Arizona proposes greenhouse gas emission rule that targets cars

| Wednesday, November 28, 2007

Arizona moved forward with its pledge to join California in cutting greenhouse gas emissions.

The Copper State is likely to avoid imposing new regs for trucks, however.

Arizona’s Department of Environmental Quality will formally introduce a new proposed regulation to limit greenhouse gas emissions that closely follows a 2005 law from California, according to a news release from the department. A public comment period would follow, and the law could be approved by spring 2008.

Greenhouse gas emissions increased by 56 percent from 1990 to 2005, which the agency said is the fastest growth rate in the nation.

“If unchecked, Arizona’s GHG emissions are projected to grow by 140 percent between 1990 and 2020 and by 200 percent between 1990 and 2040,” the news release stated.

Trucks probably won’t be included in the new greenhouse gas emissions standards, one agency employee told Land Line on Wednesday, Nov. 28.

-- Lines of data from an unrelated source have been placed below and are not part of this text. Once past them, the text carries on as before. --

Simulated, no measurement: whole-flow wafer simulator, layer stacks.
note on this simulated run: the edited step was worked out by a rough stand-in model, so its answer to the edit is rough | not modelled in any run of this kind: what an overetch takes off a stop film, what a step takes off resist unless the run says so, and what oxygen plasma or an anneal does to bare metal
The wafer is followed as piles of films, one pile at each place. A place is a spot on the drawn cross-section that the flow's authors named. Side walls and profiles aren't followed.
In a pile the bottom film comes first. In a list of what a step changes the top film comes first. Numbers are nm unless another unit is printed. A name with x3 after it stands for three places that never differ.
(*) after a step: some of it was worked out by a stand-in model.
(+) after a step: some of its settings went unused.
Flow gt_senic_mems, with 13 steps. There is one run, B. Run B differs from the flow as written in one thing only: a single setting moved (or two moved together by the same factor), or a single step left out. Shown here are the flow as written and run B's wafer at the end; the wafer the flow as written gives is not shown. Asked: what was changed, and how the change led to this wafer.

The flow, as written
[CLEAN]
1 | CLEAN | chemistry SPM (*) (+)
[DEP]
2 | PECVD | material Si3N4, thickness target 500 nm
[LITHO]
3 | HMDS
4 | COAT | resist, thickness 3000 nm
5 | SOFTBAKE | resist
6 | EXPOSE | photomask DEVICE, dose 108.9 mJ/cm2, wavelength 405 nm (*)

“The rules haven’t been written, but everything’s being targeted to passenger vehicles,” said Mark Shaffer, a spokesman for the Arizona Department of Environmental Quality. “Our department is working on the rules package on this. The focus has been on passenger vehicles.”

In addition to California, the 11 other states that have adopted California’s greenhouse gas vehicle standards are Connecticut, Maine, Maryland, Massachusetts, New York, New Jersey, Oregon, Pennsylvania, Rhode Island, Vermont and Washington. Colorado, Florida, New Mexico and Utah have said they also will adopt the California plan.